Equipment-makers weigh in on challenges, opportunities
July 11, 2006
Interviews with several tube-bending equipment-makers reveal that tube bending is becoming more complex every day, for a number of reasons. Manufacturers try to decrease material usage and go to stronger, difficult-to-bend materials with thinner walls; many manufactured items are smaller than ever before; and bends have to be smoother, especially in exhaust systems. Meanwhile, fabricators are split into two camps: High-volume OEM that are increasingly dependent on advanced controls and flexible workcells, and job shops that still get by on less sophisticated, manually operated equipment.

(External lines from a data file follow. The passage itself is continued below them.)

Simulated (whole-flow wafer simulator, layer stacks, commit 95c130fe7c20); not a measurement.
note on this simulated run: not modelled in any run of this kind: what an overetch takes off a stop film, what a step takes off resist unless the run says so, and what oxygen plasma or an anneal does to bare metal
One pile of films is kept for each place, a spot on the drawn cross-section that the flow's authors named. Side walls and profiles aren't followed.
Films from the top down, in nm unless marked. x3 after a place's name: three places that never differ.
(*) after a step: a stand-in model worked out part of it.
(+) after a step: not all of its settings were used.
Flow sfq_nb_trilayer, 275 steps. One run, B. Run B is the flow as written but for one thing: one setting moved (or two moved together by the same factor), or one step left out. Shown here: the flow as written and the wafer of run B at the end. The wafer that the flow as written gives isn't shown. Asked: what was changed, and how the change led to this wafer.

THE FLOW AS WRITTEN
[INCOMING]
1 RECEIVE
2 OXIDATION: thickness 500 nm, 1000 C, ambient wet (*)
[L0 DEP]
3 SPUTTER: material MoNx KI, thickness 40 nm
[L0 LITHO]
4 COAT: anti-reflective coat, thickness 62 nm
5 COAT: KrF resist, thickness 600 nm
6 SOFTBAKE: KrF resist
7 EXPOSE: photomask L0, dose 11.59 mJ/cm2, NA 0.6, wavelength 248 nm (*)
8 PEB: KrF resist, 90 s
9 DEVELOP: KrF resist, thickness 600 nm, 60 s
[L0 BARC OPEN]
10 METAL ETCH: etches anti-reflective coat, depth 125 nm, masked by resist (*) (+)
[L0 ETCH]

|Photo courtesy of Lang Maschinenbau GmbH & Co. KG, Michelstadt, Germany.|
To many who have only a little experience in bending tube, the process can be mystifying at best. It often is referred to as a black art, as though it were part science and part voodoo. While bending tube isn't necessarily a mysterious process, it is more challenging than ever before. This puts bender manufacturers in an interesting position, devoting more and more time to dispelling the myths and the mysteries of tube bending while at the same time making it easier to make complex bends successfully.A Changing Bending Base
Despite the difficulties, real or imagined, many bender manufacturers report that tube bending is a hot ticket these days, as growing numbers of fabricators add tube bending to the services they offer.
"Approximately 30 percent of our customers are buying a bender for the first time," said David Wilczynski, vice president of sales and engineering for Pines Manufacturing Inc. Many fabricators who used to specialize in fabricating plate used to purchase bent tube, but many such shops these days are expanding their operations to include tube bending as well.
This is due, in part, to OEM vendor consolidation. Although it's not necessarily a new trend, many large manufacturers are eager to purchase entire assemblies rather than individual components. This trend results in more business going to the fabrication shops that provide the largest variety of processes, so companies that formerly were not involved in bending tube must embrace it or risk losing the business.
For other fabricators, it can be a matter of cutting their reliance on their suppliers. "Many fabricators are sick and tired of relying on other companies' quality and delivery schedules," Wilczynski said.
According to Joe Seibel, president of J&S Machine Inc., lean manufacturing is reinforcing this trend. As large fabrication shops get leaner and leaner, they tend to turn down small jobs that then go to small fabricators that have branched out to add tube bending to the services they provide.
It's an interesting coincidence that more fabricators are venturing into the tube bending industry, while many manufactured components are getting smaller, tube radii are getting tighter, and tube walls are getting thinner. In other words, fabricators with little or no experience are getting started at a time when bending knowledge is more critical than ever before.
Leading the way in increasingly complex tube assemblies is the automotive industry.
"Automotive exhaust systems usually are among the last items to be designed, so little room is left for them," said Fred Burke, president of Lang USA Inc. Consequently, exhaust system designs must have tight radii. Adding to the bending difficulty is the use of thin-wall materials. Automotive component designers are using thinner-wall material than before to reduce automobiles' weight and thereby reduce fuel consumption.
"Exhaust components used to be 1 millimeter thick," said Sabine Neff, general manager for Lang Maschinenbau GmbH & Co. KG. "Now they're thinner, typically 0.8 millimeter thick," she said. Tighter bending radii and thinner walls make successful tube bending more difficult. Lang benders address these concerns by providing a transport boost system that produces boost in the pressure die area. Additional boost reduces wall thinning, decreasing the likelihood that the tube will be damaged in the bending process. Control system accuracy—tightly synchronizing the bending action, pressure die, and transport boost—also helps in successful bending, added Neff.
Although the applications are becoming more complex, programming and operating a bender aren't necessarily becoming more difficult. According to Lang, the controls are becoming easier to use; more fabricators are using electric benders, which tend to be more accurate than hydraulic benders; and the software is always improving.
"We used to have two software designers. Now we have five," Neff said.
David McClew, vice president of sales and marketing for Addison- Mckee, agrees that exhaust tube is getting thinner, and added that tube's role in exhaust systems is expanding.
"More manifolds are made from tubing these days," McClew said. In the past manifolds were more likely to be cast. "Bent tube heats up faster than a casting, so the catalytic converter reacts more quickly," he said.
Exhaust system tubing diameters might get smaller in the future, as vehicle manufacturers use smaller-diameter, and therefore more restrictive, tubing that helps catalytic converters burn more pollutants, according to Barry Kelly, regional sales manager of Eagle Precision Technologies Ltd.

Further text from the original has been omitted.